Update remove clone to drop no-op q/dq (#10920)

JakeStevens · facebook-github-bot · commit ba8a4741182e · 2025-07-03T06:59:28.000-07:00
Summary: Pull Request resolved: #10920 After removing clone, we may be left with no-op quantize operations. This diff updates the pass in backend/transforms to remove these, if they exist Differential Revision: D74832417
diff --git a/backends/transforms/remove_clone_ops.py b/backends/transforms/remove_clone_ops.py
@@ -9,23 +9,42 @@
 import torch
 from executorch.exir.dialects._ops import ops as exir_ops
 from executorch.exir.pass_base import ExportPass, PassResult
+from executorch.exir.passes import dead_code_elimination_pass
+from executorch.exir.passes.remove_noop_pass import _DEQUANT_OPS, eliminate_dq_q
 
 
-def remove_clone_ops(graph: torch.fx.Graph) -> torch.fx.Graph:
+class RemoveCloneOpsTransform(ExportPass):
     """
-    Remove clone op nodes and replace uses with parent node.

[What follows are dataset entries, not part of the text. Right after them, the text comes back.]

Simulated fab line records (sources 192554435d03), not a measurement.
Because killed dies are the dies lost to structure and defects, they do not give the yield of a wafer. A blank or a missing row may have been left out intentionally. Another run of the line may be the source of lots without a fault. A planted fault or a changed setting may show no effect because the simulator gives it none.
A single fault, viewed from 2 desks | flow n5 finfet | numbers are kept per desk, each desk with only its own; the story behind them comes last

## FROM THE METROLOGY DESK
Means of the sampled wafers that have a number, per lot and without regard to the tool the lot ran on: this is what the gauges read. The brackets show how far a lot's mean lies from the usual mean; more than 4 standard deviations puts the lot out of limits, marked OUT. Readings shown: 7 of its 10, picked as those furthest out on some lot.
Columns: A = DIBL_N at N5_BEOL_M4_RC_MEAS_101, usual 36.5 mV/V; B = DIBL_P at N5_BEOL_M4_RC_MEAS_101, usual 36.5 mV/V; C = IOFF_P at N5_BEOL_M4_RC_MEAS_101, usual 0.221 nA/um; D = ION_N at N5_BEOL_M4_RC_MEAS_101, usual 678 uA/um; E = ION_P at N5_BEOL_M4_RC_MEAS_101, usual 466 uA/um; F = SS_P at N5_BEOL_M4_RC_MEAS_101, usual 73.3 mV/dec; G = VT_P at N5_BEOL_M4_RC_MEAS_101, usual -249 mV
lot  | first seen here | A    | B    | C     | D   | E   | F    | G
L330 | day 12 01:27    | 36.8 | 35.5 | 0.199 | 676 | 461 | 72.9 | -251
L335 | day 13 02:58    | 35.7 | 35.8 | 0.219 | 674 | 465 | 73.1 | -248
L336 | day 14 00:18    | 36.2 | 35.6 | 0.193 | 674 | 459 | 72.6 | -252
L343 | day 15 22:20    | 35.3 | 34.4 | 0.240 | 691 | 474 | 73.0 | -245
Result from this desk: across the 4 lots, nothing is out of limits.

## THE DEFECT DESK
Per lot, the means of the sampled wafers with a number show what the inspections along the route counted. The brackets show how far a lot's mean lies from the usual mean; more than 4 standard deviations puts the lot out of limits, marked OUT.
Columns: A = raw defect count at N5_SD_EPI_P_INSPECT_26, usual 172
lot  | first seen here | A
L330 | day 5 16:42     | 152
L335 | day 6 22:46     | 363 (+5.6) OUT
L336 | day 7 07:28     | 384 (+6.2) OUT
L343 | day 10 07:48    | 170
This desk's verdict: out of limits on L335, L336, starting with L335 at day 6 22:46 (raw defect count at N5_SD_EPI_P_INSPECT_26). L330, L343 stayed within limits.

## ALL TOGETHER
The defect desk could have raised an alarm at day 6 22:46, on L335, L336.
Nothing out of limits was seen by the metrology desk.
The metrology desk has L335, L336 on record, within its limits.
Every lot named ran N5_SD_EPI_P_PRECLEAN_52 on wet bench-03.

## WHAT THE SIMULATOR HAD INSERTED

+    Trim the 'identity' operators to reduce the unnecessary copy overhead.
     """
-    clone_op = exir_ops.edge.aten.clone.default
-    for node in graph.nodes:
-        if node.op == "call_function" and node.target == clone_op:
-            with graph.inserting_after(node):
-                node.replace_all_uses_with(node.args[0])
 
-    graph.eliminate_dead_code()
-    return graph
+    clone_ops = {
+        torch.clone,
+        torch.ops.aten.clone.default,
+        exir_ops.edge.aten.clone.default,
+    }
 
+    def __init__(self):
+        super().__init__()
 
-class RemoveCloneOpsTransform(ExportPass):
-    def call(self, graph_module: torch.fx.GraphModule) -> PassResult:
-        graph_module.graph = remove_clone_ops(graph_module.graph)
+    def _remove(self, graph_module: torch.fx.GraphModule) -> torch.fx.GraphModule:
+        dequant_nodes = []
+
+        for n in graph_module.graph.nodes:
+            if n.target not in self.clone_ops:
+                continue
+
+            to_be_remove = n
+            for user_n in list(n.users.keys()):
+                user_n.replace_input_with(n, n.args[0])
+            if n.args[0].target in _DEQUANT_OPS:
+                dequant_nodes += [n.args[0]]
+            graph_module.graph.erase_node(to_be_remove)
+
+        eliminate_dq_q(graph_module, dequant_nodes)
+
+    def call(self, graph_module: torch.fx.GraphModule):
+        self._remove(graph_module)
+        graph_module.recompile()
+        dead_code_elimination_pass(graph_module)
         return PassResult(graph_module, True)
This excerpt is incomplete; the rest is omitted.